Mayor Rudy Giuliani, who attended the five-day ‘Free Iran’ convention in Ashraf 3, told the main conference on July 13, 2019 that officials of the Iranian regime are “criminals” who ought to be imprisoned for life, not least because of their role in the execution of 30,000 MEK members during the 1988 massacre of political prisoners. “They’re murderers. They’re not leaders of countries,” he said. “They are no better than the murderer in the street except they’re worse because they’re mass murderers.”

Mayor Giuliani derided apologists of Iran’s regime who attack him for supporting the movement for democracy in Iran: “I wear it as a badge of honor. I support freedom, you support oppression. I support democracy, you support a dictatorship. I support decent people who share the values of decent governments, and you support mass murderers. Now who’s right and who’s wrong?”

He also had strong words of praise for the MEK for building their new base ‘Ashraf 3’ in Albania in a short period of time.

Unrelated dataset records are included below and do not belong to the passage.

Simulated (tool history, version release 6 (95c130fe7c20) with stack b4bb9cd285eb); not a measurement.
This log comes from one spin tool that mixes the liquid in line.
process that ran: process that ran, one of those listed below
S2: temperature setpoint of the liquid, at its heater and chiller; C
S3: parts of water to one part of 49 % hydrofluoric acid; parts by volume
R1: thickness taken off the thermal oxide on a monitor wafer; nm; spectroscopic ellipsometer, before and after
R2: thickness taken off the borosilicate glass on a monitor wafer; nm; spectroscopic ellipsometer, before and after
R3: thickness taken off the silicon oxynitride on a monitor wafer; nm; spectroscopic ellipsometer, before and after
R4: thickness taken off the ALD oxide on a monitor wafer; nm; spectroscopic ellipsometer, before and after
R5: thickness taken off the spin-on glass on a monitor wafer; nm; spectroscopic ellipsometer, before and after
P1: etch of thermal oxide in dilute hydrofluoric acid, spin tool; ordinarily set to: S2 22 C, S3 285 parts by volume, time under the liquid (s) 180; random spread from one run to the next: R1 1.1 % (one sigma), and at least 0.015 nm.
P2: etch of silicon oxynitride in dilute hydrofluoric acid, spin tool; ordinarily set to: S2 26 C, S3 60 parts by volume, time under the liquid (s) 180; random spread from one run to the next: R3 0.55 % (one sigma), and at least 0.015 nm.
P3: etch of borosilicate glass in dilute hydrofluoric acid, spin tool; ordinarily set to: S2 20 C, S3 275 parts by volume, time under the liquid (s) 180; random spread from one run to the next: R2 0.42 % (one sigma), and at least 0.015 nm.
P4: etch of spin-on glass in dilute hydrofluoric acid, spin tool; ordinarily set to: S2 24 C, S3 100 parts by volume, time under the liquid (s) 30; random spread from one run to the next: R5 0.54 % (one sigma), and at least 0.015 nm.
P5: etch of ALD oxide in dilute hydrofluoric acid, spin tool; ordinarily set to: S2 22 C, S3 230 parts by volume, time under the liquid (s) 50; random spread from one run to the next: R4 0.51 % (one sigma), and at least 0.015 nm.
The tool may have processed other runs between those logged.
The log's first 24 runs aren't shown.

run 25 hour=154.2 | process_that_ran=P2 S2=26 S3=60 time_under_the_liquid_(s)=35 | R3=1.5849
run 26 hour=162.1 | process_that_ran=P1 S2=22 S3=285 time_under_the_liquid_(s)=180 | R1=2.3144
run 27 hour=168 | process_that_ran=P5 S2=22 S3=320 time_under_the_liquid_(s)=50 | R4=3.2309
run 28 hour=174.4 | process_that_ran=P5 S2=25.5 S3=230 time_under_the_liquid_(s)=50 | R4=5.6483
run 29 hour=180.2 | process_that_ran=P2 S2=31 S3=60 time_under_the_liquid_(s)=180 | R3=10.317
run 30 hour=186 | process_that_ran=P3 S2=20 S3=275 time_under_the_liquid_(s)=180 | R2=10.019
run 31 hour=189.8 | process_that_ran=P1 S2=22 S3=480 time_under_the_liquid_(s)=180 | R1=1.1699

The following is the text of Mayor Rudy Giuliani’s speech at the Free Iran conference in Ashraf 3 on July 13, 2019:

Rudy Giuliani: Thank you. Thank you. Thank you. It really is thanking you and particularly to the people who live here in Ashraf, these are the people that when history is written about this tragic part of Iranian history, these are the people wo will be the freedom fighters who delivered your people from bondage and oppression with your blood, your tears, your lives, your consciences, many, many of your loved ones slaughtered by the murderers in Tehran. You’ll be the freedom fighters. You’ll be the ones who lead your people to freedom and you’ll be honored forever in Iranian history and in the history of those who love and are willing to die for freedom. God bless you and thank you.

This organization [the MEK] has grown and grown and grown and I feel in this room today a kind of optimism that I don’t remember feeling before when we were in Paris. I feel an optimism maybe because you’ve done a miracle here in Ashraf. If we were to build this in New York City, it would take 15 years and 14 corruption investigations. You built it in a few months. I was here a year and a half ago, this wasn’t here. The great building across the way wasn’t here. The beautiful lodge that you have, you even had a room for me. I may move in. I may have to.

And of course, all of this is possible because of the leadership of Madame Maryam Rajavi, a truly exceptional leader. Just like her husband Massoud Rajavi, who began this movement in one very brave act. He refused to swear allegiance to the Supreme Leader Khomeini to his face. He said, “No, I will not swear allegiance to you. I will not deliver my nation to a tyrant posing as a religious leader.” What sacrilege, a religious leader, a murderer with hundreds of thousands of people who he’s murdered. Their blood on his hands. And invoking religion. My goodness. Aren’t we now at the point in history when we can all stand up and say, no more? No more murders. No more crimes. No more oppression. You have to go.

I’m here to say three things. First, I accuse them. I accuse the Ayatollah [Ali Khamenei] and [the regime’s President Hassan] Rouhani and all of their sycophants and followers, I accuse them of murder. Not just murder, mass murder, crimes against humanity. How can we tolerate this and look at ourselves in the mirror? How can we live with this? Forty years of mass murder. Forty years of crimes against humanity. And our nations are supposed to stand for freedom and democracy and decency? We should be embarrassed for our countries if they haven’t stood up against this. There’s no middle ground here. These people have killed at least 120,000 members and associates of this great organization. 120,000 at least. You see the book. You go through the wonderful exhibit that they have, the sad, tragic, but heroic exhibit they have of the martyrs to freedom. Well, that’s a nice way of saying it but these people were slaughtered, many of them innocent people. Look at the photograph of the people in the infirmary being treated for illness, slaughtered just a few years ago. Killed 52 of them of the last 100 people who stayed at Camp Ashraf (the MEK’s original camp in Iraq), they tried to wipe them all out. They came in one day with machine guns and they killed 52 people in one day. In 1988, in two months they slaughtered 30,000 people. These are not numbers; these are human lives. Where’s our decency when we don’t stand up against this? Just listen to this and watch it on the evening news and it doesn’t get us angry, doesn’t get us upset, doesn’t get us so angry that we’re willing to act.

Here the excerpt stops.